REVIEWED: SEASON 5 (EPISODE 1) | WHERE TO WATCH: NOWTV, SKY GO, APPLE, GOOGLE PLAY, AMAZON PRIME VIDEO
Killjoys is a sci-fi action series that we as a publication have been shamefully lax in covering, and so, at the beginning of its fifth and final season, we finally get around to talking about it. The story follows Team Awesome Force, a group of interplanetary bounty hunters consisting of former assassin Dutch, mechanics and electronics whisperer Johnny, ex-soldier D’avin, and biotech genius Zeph, who operate in the far future in a planetary system governed by a rigidly stratified society where a class war continually threatens to break out.
Killjoys is best known for being a show about beautiful people being supremely badass, but this subdued restart is far more focused on character rather than action. Every sci-fi series sooner or later does a plot featuring some kind of mind games or reality warping that sees its characters recast in different roles and must somehow wake up from their delusion, and Killjoys has now joined the ranks of those before it. The first episode begins right as the last one left off, with the city of Old Town under a mass delusion controlled by the villainous Lady, a primordial entity who our heroes failed to prevent escaping from an elemental mindscape at Season 4’s climax, and is manipulating the entire population of the moon of Westerley for reasons yet to be made clear.
The viewer is aware it’s all a part of how the Lady is messing with them, so the mystery instead comes from how she is maintaining the delusion, since despite being calculating, manipulative and able to utilise a person’s worst fears against them, her capabilities fall short of actual mind control. However, while the alteration of people’s memories makes them believe in the false reality and keeps them shackled to new lives designed to keep them subdued, it crucially can’t affect the fundamental aspects of who they are as people, and this is where the villain’s plan slowly begins to come apart.

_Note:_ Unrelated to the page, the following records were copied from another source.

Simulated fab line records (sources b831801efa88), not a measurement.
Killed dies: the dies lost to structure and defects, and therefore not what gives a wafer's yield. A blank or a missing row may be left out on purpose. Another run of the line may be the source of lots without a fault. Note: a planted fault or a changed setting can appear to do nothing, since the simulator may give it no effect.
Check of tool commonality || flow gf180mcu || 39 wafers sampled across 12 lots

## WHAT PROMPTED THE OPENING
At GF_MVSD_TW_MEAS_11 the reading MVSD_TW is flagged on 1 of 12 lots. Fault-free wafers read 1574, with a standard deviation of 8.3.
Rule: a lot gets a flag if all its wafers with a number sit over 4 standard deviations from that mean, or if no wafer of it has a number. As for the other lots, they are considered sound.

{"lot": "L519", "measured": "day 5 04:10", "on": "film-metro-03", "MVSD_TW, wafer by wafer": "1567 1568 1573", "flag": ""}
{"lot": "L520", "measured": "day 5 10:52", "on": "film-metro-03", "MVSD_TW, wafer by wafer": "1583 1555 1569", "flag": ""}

Zeph, being a crazy genius and with a proven record of seeing the cracks in the details of unrealities and refusal to accept something when she decides it that doesn’t add up, is the one first to realise something is wrong. Dutch, meanwhile, experiences flashes of her true life breaking through the mental firewall, leading to her suspicion something isn’t right with her world. This leads to the bulk of the developmental interaction being between the two women, resulting in a different and fun dynamic and also Zeph’s girl-crush being dialled up to 11.
Inevitably, there is also an appearance from ruthlessly ambitious aristocrat Delle Seyah with her typical condescending sneering, and even though she is a hateful sociopath uncaring of anyone beyond what she can use them for and who also murdered one of the show’s most sympathetic characters, she still remains someone the viewers are constantly pushed to emotionally invest in and be impressed by.
Run, Yala, Run is a slow beginning that pulls us back into the world of the Quad. Although everything is now different, the consistencies of the characters still remain, and it’s unlikely to be too long before everyone else remembers who they truly are, and the final battle against the Lady and her forces will begin.